# homemade light tent



## ahoiberg

i've seen a few of you build your own light tents, i followed a link with one made from PVC, etc...

i've got a few questions.

1) what are the best bulbs to use for pen photography?

2) for diffuser material, can you just buy some nylon from joann fabric or something? is there a particular kind of fabric that works best?

3) i know backgrounds are personal choice, but is polyester a good one?

thanks!


----------



## stevers

I just used a couple of flood lights from an outdoor light set up from the borg. I guess they wood be 500 watt floods. And for certain affects, I'll put a 100 watt lamp behind the tent. 

I used a standard bed sheet.  

The back ground is personal choice. 

Here is a pic of my light set up.


----------



## bob393

I use color balanced compact florescent bulbs of at least 5000 deg kelvin,I use 42 watt which equals 150 watt incandescent. Sometimes I use a tent sometimes I don't. Usually right, left and one high.


----------



## BigRob777

I've heard that grow lights are best.  
Rob


----------



## Glass Scratcher

> _Originally posted by BigRob777_
> <br />I've heard that grow lights are best.
> Rob


Grow lights are made to emit more UV spectra and some red spectra.  Plants absorb light in the UV range for chlorophylls and those that contain carotenes absorb light in the red spectra.

Daylight balanced are best.  Between 5500k and 6500k spectrum.  Here are 2 good websites that have probably been mentioned before but they are worth repeating.
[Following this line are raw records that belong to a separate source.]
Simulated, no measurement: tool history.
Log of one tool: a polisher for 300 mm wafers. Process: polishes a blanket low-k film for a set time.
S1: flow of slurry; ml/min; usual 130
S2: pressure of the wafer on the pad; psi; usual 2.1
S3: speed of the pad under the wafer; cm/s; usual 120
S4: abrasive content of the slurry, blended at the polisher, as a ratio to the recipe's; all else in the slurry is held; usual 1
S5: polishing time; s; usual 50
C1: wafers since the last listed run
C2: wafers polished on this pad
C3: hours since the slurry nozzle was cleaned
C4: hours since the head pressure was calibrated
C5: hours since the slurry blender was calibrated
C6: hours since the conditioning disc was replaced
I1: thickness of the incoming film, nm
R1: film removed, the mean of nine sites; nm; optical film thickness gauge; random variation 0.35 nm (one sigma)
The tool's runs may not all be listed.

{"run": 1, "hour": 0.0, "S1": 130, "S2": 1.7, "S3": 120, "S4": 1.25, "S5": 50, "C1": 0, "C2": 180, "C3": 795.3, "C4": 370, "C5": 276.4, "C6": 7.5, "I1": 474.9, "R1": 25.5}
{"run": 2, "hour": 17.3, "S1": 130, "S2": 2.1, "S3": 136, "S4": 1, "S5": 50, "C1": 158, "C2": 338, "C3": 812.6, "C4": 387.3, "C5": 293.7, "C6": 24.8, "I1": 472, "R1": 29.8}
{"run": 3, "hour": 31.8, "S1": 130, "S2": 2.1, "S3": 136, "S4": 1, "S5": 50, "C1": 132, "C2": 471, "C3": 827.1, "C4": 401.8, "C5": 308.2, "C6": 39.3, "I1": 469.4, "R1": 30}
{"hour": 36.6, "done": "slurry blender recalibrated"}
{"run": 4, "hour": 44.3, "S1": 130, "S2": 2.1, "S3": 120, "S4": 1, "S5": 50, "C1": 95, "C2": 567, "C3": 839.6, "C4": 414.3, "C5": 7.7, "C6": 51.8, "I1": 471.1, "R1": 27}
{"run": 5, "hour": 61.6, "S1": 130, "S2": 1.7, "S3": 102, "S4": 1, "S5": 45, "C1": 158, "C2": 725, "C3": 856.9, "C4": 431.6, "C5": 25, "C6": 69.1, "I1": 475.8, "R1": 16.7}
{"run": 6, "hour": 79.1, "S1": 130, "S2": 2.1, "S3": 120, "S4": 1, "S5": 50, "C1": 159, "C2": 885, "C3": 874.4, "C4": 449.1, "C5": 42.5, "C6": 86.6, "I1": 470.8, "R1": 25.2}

TableTop Studio has a good page on lighting myths.
http://www.tabletopstudio.com/documents/HowTo_page.htm

http://www.photoflexlightingschool.com/index.html

I ran across a test of CFs at photo site and ironically the tests showed the N:Vision brand in the full spectum to produce better light than many of the other off the shelf Cfs available.  Again they are full spectrum in the 5500K - 6500K range.

.


----------



## MDWine

These are excellent!  Hadn't seen these before, Thanks!!


----------



## ahoiberg

Ok, so compact flourescent bulbs that have a daylight finish on them are the best for picture taking? Will these fit in any old light bulb harness? And what watt should they be? I've found some that are 30 watt that have a 6400 color temp, would these work?


----------



## ahoiberg

can these be found at walmart/home depot etc.?

yes they can!


----------



## exoticwo

Andrew,
Not trying to be a Smart A_ _ but sometimes we have to go out and find the answers for ourselves. Perhaps while you are there looking you might find what you need. We all share but you ask questions that might be best answered by a fieldtrip to the stores in question.
The answer to your color temp. has all ready been answeredDaylight balanced are best, Between 5500k and 6500k spectrum)


----------



## ahoiberg

right Albert, but i was trying to find out if the wattage and the color temp made any difference. and i figured since someone's already probably been looking at home depot or lowes or something, they could say specifically which store was the best to go to instead of me driving around to 10 different stores trying to find what i need. and trust me, i've done plenty of finding answers on my own.

questions withdrawn.


----------



## Glass Scratcher

> _Originally posted by ahoiberg_
> <br />right Albert, but i was trying to find out if the wattage and the color temp made any difference. and i figured since someone's already probably been looking at home depot or lowes or something, they could say specifically which store was the best to go to instead of me driving around to 10 different stores trying to find what i need. and trust me, i've done plenty of finding answers on my own.
> 
> questions withdrawn.



in most photography I have found you can never have too much light, but you can always have too little.  If you have too much light add another diffuser panel or shutter your light if your lights have barndoors or shutters on them.  If you don't have enough light... get more light.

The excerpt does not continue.